The whole teaching of the Gospel is a sure demonstration that what God has promised will certainly be performed. For the Gospel is now an accomplished fact: the One who was promised to the patriarchs, and to the whole race, has now been given to us, and in Him we have the assurance of all our hope. (71)

The Word of God is certain.

Second Zwingli shows that the Bible is clear: thanks to God's grace, the Spirit reveals the plain meaning of the Word to those who truly seek to know. The Bible is understood when one lays aside all preconceptions and assumptions. Zwingli suggests one way in which we should read Scripture properly:

You should reverently ask God for His grace, that he may give you His mind and Spirit, so that you will not lay hold of your own opinion but of His … You must be theodidacti that is, taught of God, not men … (Z 1.377.7-21)

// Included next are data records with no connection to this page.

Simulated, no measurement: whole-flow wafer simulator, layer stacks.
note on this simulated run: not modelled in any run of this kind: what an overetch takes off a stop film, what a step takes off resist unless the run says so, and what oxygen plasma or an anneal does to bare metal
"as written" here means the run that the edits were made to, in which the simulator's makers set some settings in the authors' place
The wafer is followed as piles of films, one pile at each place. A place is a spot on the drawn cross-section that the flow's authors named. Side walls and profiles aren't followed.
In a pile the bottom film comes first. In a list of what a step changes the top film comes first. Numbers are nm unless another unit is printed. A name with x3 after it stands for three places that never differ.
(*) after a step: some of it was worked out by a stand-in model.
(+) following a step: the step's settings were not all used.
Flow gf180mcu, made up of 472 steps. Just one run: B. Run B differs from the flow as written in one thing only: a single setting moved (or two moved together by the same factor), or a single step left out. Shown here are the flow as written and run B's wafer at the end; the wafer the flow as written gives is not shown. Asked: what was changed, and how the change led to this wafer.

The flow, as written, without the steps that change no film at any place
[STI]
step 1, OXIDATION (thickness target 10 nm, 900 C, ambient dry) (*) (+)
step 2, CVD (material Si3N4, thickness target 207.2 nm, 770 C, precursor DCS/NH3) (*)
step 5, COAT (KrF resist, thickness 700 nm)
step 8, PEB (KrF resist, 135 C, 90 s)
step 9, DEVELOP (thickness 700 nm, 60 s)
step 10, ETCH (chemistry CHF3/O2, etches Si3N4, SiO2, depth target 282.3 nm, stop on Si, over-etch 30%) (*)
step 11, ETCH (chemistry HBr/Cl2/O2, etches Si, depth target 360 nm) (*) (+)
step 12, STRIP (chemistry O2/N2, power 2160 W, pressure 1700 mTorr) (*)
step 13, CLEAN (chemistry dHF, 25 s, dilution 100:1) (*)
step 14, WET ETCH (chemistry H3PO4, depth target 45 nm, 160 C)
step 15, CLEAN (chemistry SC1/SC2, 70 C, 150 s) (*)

The Bible is clear and readily understood – “even by the blind” – because it is the Word of God. Zwingli hoped that the Order of Preachers would be convinced that the church needed to be reformed, and that only on the basis of Scripture such reform should be effected.

The Disputation of January 1523🔗

The developments of 1522 culminated in the so-called First Disputation, which was probably held in January of 1523. The city Council had organized a public meeting at which Zwingli, representing the evangelical reform-minded clergy, would debate with Johann Fabri, representative of the Bishop and the Roman church. A majority of the members of Council now supported Zwingli, and the arbitrator, mayor Max Roïst, was predisposed to favour Zwingli. Indeed the Council had stated several times that its decisions would be based solely on the Bible. It is interesting to note that the debate was to be held in the vernacular Swiss German and not in Latin, the language of the academy. This alteration afforded the many councillors who were not educated the opportunity to follow the debate and to decide for themselves who it was that spoke according to Scripture.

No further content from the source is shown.